Big Data can be useless without multi-layer data aggregations, hierarchical or cube-like intermediary Data Structures, when ONLY a few dozens, hundreds or thousands data-points exposed visually and dynamically every single viewing moment to analytical eyes for interactive drill-down-or-up hunting for business value(s) and actionable datum (or “datums” – if plural means data). One of best expression of this concept (at least how I interpreted it) I heard from my new colleague who flatly said:
“Move the function to the data!”
I got recently involved with multiple projects using large data-sets for Tableau-based Data Visualizations (100+ millions of rows and even Billions of records!). Some of largest examples of their sizes I used were: 800+ millions of records and other was 2+ billions of rows.
So this blog post is to express my thoughts about such Big Data (in average examples above have about 1+ KB per CSV record before compression and other advanced DB tricks, like columnar Databases used by Data Engine of Tableau) as back-end for Tableau.
Here are some Factors involved into Data Delivery from main and designated Database (Back-ends like Teradata, DB2, SQL Server or Oracle) for Tableau-based Big Data Visualizations) into “local” Tableau Visualizations (many people still trying to use Tableau as a Reporting tool as oppose to (Visual) Analytical Tool:
- Queuing thousands of Queries to Database Server. There is no guarantee your Tableau query will be executed immediately; in fact it WILL be delayed.
- Speed of Tableau Query when it will start to be executed depends on sharing CPU cycles, RAM and other resources with other queries executed SIMULTANEOSLY with your query.
- Buffers, pools and other resources available for particular user(s) and queries at your Database Server are different and depends on privileges and settings given to you as a Database User
- Network speed: between some servers it can be 10Gbits (or even more), in most cases it is 1Gbit inside server rooms, outside of server rooms I observed in many old buildings (over wired Ethernet) max 100Mbits coming into user’s PC; in case if you using Wi-Fi it can be even less (say 54 Mbits?). If you are using internet it can be even less (I observed speed in some remote offices as 1 Mbit or so over old T-1 lines); if you using VPN it will max out at 4Mbits or less (I observed it in my home office).
- Utilization of network. I use Remote Desktop Protocol – RDP to VM (from my workstation or notebook; (VM or VDI Virtual Machine, sitting in server room) and connected to servers with network speed of 1Gbit, but it still using maximum 3% of network speed (about 30 MBits, which is about 3 Megabytes of data per second, which is probably about few thousands of records per seconds.

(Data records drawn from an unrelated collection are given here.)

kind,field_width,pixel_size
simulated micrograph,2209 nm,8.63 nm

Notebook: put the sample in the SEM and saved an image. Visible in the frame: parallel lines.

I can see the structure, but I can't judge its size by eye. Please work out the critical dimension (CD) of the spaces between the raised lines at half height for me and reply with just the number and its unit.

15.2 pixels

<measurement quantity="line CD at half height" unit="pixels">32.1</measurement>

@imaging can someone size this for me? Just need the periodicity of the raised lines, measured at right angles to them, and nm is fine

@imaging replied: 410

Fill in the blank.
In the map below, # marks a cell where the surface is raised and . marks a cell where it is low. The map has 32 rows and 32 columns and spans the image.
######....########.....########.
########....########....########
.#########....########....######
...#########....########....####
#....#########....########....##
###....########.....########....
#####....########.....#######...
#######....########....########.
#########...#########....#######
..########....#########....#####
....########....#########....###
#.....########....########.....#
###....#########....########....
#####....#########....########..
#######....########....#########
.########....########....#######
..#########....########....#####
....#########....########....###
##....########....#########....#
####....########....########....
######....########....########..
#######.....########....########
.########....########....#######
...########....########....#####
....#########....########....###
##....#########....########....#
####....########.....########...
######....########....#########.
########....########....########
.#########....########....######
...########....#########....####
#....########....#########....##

That means that network may have a problem to deliver 100 millions of records to “local” report overnight (say 10 hours, 10 millions of records per hour, 3000 records per second) – partially and probably because of factors 4 above.
On top of those factors please keep in mind that Tableau is a set of 32-bit applications (with exception of one out of 7 processes on Server side), which is restricted to 2GB of RAM; if data-set cannot fit into RAM, than Tableau Data Engine will use the disk as Virtual RAM, which is much, much slower and for some users such disk space actually not local to his/her workstation and mapped to some “remote” network file server.
Tableau desktop is using in many cases 32-bit ODBC drivers, which may even add more delay into data delivery into local “Visual Report”. As we learned from Tableau support itself, even with latest Tableau Server 7.0.X, the RAM allocated for one user session restricted to 3GB anyway.
Unfortunate Update: Tableau 8.0 will be 32-bit application again, but may be follow up version 8.x or 9 (I hope) will be ported to 64-bits… It means that Spotfire, Qlikview and even PowerPivot will keep some advantages over Tableau for a while…